Nice idea
Although shame you can't plug straight into 3.5mm somehow.
Fitness is the new fad among mobe-makers: first Samsung started to measure your heart rate through its smartwatches and now LG has announced headphones which do the same thing. The heartphones plug into a special module which interfaces to the LG Lifeband Touch or to a phone. The Lifeband Touch can then be Bluetoothed to a …
I kept getting annoyed with headphone cables in the gym, in the end I bought one of those Sony NWZ-W273 waterproof mp3 players.
Enough space for my tracks, no wires, reasonable charge, and I can take it swimming with me if I so choose. Although I do get some weird looks from people when I wear it around town.
does anyone want it?
That is not the point...
They have to be on the market before Apple. To the marketeers who work for Samsung etc, nothing more matters. Then they'll be able to broadcast those already made adverts proclaiming that 'We were First!'.
Small things like this matter to Marketeers. to the rest of us, it is more like 'Meh?'
I can see it being an entertaining thing for some fitness apps etc. Adjusting the tempo of ambient tracks to match your heart rate etc, or maybe adjusting the track so at resting heart rate you have a basic ambient audio, as the heart rate increases this changes adding different tracks etc.
*shrugs*
*Patents ways of adjusting audio tracks with relation to ones heart rate*
Well, I've had a wireless HR monitor for exercise since 1989. The prospect of getting VO2 data simultaneously to correlate where my HR is? Oh hell yeah, I'm in. This will generate a lot of interest from athletes, but I doubt it will generate little if any interest from the general population.

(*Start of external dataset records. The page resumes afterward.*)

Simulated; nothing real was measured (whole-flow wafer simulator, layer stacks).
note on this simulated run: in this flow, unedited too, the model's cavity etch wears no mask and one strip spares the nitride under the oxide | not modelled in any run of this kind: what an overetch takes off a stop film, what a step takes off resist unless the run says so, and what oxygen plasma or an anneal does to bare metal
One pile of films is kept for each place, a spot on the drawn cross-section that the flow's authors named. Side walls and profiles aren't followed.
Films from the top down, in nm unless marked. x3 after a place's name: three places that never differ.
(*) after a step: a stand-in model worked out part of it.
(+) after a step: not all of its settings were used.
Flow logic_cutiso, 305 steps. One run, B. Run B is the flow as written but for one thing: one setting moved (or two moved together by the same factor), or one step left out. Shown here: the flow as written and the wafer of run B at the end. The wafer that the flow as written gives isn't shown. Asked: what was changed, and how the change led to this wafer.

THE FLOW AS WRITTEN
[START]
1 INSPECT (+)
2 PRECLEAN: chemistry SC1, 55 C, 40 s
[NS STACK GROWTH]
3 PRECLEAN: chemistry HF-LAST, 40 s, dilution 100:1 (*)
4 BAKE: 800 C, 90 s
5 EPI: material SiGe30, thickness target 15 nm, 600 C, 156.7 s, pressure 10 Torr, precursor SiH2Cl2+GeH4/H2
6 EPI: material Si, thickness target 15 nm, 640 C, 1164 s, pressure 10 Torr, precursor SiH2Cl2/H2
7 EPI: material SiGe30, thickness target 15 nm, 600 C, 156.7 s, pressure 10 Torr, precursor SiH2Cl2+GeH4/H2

Now the question is are folks will to pay for it? On the cycling side which I'm more familiar with- seems to me that $500+ for a good cyclometer, another $500 plus for a power meter, $2000+ for the bike, and then this will likely be chump change in comparison. Not sure how many runners would get it, but probably a bunch of them would be interested too.
The trouble with all these fitness wearables is that people who might be interested usually have specialised sports watches (polar, garmin) that do the fitness aspects a lot better.
I seriously doubt those earphones are getting my Hr anywhere near as accurately than my polar did or my garmin does.
I think they're offering a non-compelling product to a market segment that's well catered for.
It can be made invisible if you want (wireless) and the ear is a good place to get an accurate pulse. Its also not a bad place to assess your body temperature either, which is not a bad idea to track during hot weather training if you're concerned about heatstroke.
With a quality MEMS accelerometer (i.e. more accurate than that any smartphone has today, but may be cost effective tomorrow) it could even calculate your instantaneous speed during the entire run, which is not possible with GPS. Since most people swing their arms while running, it would have to be a lot more accurate to do this than on your head which (hopefully) only moves up and down while running, not forward and back.